Indian Institute of Technology (IIT) kharagpur | University in Kharagpur, India



Indian Institute of Technology Kharagpur (IIT Kharagpur or IIT KGP) is a public technical and research university established by the government of India in 1951. It is the first of the IITs to be established and is recognised as an Institute of National Importance. In 2019 it was awarded the status of Institute of Eminence by the government of India.[5]
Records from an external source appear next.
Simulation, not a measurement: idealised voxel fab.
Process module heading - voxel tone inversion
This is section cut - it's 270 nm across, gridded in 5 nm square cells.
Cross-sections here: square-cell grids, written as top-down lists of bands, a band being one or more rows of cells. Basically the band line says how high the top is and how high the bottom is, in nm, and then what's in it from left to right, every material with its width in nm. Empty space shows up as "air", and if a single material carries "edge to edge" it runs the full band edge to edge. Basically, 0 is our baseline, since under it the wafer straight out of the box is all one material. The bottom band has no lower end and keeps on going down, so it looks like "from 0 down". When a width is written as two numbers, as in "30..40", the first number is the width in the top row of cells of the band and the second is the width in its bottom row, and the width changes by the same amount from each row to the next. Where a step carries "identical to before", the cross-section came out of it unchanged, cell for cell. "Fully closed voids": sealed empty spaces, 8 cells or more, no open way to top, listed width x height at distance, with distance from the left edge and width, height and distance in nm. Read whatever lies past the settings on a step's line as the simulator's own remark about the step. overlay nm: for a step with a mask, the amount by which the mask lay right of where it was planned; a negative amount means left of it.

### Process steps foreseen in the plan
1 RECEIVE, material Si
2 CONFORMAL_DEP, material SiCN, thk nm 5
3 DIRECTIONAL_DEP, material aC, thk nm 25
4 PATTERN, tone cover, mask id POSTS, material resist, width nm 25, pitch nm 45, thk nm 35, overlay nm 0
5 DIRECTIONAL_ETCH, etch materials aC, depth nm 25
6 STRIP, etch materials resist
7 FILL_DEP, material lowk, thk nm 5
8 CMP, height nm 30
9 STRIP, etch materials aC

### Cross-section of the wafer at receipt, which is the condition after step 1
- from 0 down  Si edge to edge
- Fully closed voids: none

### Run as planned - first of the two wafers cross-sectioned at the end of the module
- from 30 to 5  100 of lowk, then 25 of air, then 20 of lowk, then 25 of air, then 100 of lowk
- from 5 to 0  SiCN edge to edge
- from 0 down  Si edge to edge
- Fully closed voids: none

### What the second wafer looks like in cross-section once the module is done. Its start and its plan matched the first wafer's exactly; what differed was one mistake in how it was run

The institute was initially established to train scientists and engineers after India attained independence in 1947. However, over the years, the institute's academic capabilities diversified with offerings in management, law, architecture, humanities, etc. IIT Kharagpur has an 8.5 square kilometres (2,100 acres) campus and has about 22,000 residents.


History
Foundation
In 1946, a committee by Sir Jogendra Singh, Member of Viceroy's executive council, to consider the creation of higher technical institutions "for post-World War II industrial development of India". This was followed by the creation of a 22-member committee headed by Nalini Ranjan Sarkar. In its interim report, the Sarkar Committee recommended the establishment of higher technical institutions in India, along the lines of the Massachusetts Institute of Technology and consulting from the University of Illinois at Urbana–Champaign along with affiliated secondary institutions. The report urged that work should start with the speedy establishment of major institutions in the four-quarters of the country with the ones in the east and the west to be set up immediately.[6]

On the grounds that West Bengal had the highest concentration of industries at the time, Bidhan Chandra Roy, the Chief Minister of West Bengal, persuaded Jawaharlal Nehru (India's first prime minister) to establish the first institute in West Bengal. The first Indian Institute of Technology was thus established in May 1950 as the Eastern Higher Technical Institute.[7] It was located in Esplanade East, Calcutta, and in September 1950 shifted to its permanent campus at Hijli, Kharagpur 120 kilometres south-west of Kolkata (formerly called Calcutta). Hijli had been used as a detention camp during the British colonial rule in India, to keep Indian freedom fighters captive.[8]

IIT Kharagpur is the 4th oldest technical institute in the West Bengal state after Indian Institute of Engineering Science and Technology Shibpur (established as B.E. College in 1856), Jadavpur University (established as Bengal technical institute in 1906) and Rajabazar Science College (established as Calcutta University campus for Science and Technology in 1914). When the first session started in August 1951, there were 224 students and 42 teachers in the ten departments of the institute. The classrooms, laboratories and the administrative office were housed in the historic building of the Hijli Detention Camp (now known as Shaheed Bhawan), where political revolutionaries were imprisoned during the British rule.[9] The office building had served as the headquarters of the Bomber Command of the U.S. 20th Air Force during World War II.